Instead of the matrix I just want a 3 column matrix that has: i,j,score
Right now I'm using nested for loops. Like:
for(i in rownames(g))
{
print(which(rownames(g)==i))
for(j in colnames(g))
{
cur.vector<-c(cur.ref, i, j, g[rownames(g) %in% i,colnames(g) %in% j])
rbind(new.file,cur.vector)->new.file
}
}
But thats very inefficient I think...I'm sure there's a better way I'm just not good enough with R yet.
Thoughts?
If I understand you correctly, you need to flatten the matrix.
You can use as.vector and rep to add the id columns e.g. :
m = cbind(c(1,2,3),c(4,5,6),c(7,8,9))
row.names(m) = c('R1','R2','R3')
colnames(m) = c('C1','C2','C3')
d <- data.frame(i=rep(row.names(m),ncol(m)),
j=rep(colnames(m),each=nrow(m)),
score=as.vector(m))
Result:
> m
C1 C2 C3
R1 1 4 7
R2 2 5 8
R3 3 6 9
> d
i j score
1 R1 C1 1
2 R2 C1 2
3 R3 C1 3
4 R1 C2 4
5 R2 C2 5
6 R3 C2 6
7 R1 C3 7
8 R2 C3 8
9 R3 C3 9
Please, note that this code converts a matrix into a data.frame, since the row and col names can be string and you can't have a matrix with different column type.
If you are sure that all row and col names are numbers, you can coerced it to a matrix.

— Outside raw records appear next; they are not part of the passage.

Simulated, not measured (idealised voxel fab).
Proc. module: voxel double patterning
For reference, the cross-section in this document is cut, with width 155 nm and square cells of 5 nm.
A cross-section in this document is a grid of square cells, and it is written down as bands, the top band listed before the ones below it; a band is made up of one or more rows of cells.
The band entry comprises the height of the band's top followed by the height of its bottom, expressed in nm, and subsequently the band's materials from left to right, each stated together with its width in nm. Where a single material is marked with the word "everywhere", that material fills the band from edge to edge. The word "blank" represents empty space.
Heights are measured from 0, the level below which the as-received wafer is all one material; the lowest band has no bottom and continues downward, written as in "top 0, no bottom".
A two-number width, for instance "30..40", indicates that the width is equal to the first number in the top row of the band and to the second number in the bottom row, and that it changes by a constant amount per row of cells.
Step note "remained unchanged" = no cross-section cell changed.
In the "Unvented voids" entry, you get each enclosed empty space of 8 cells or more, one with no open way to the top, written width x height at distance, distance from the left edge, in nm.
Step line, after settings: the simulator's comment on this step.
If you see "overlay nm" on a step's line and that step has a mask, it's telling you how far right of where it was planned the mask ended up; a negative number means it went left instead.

If you convert your matrix first to a table (with as.table) then to a data frame (as.data.frame) then it will accomplish what you are asking for. A simple example:
> tmp <- matrix( 1:12, 3 )
> dimnames(tmp) <- list( letters[1:3], LETTERS[4:7] )
> as.data.frame( as.table( tmp ) )
Var1 Var2 Freq
1 a D 1
2 b D 2
3 c D 3
4 a E 4
5 b E 5
6 c E 6
7 a F 7
8 b F 8
9 c F 9
10 a G 10
11 b G 11
12 c G 12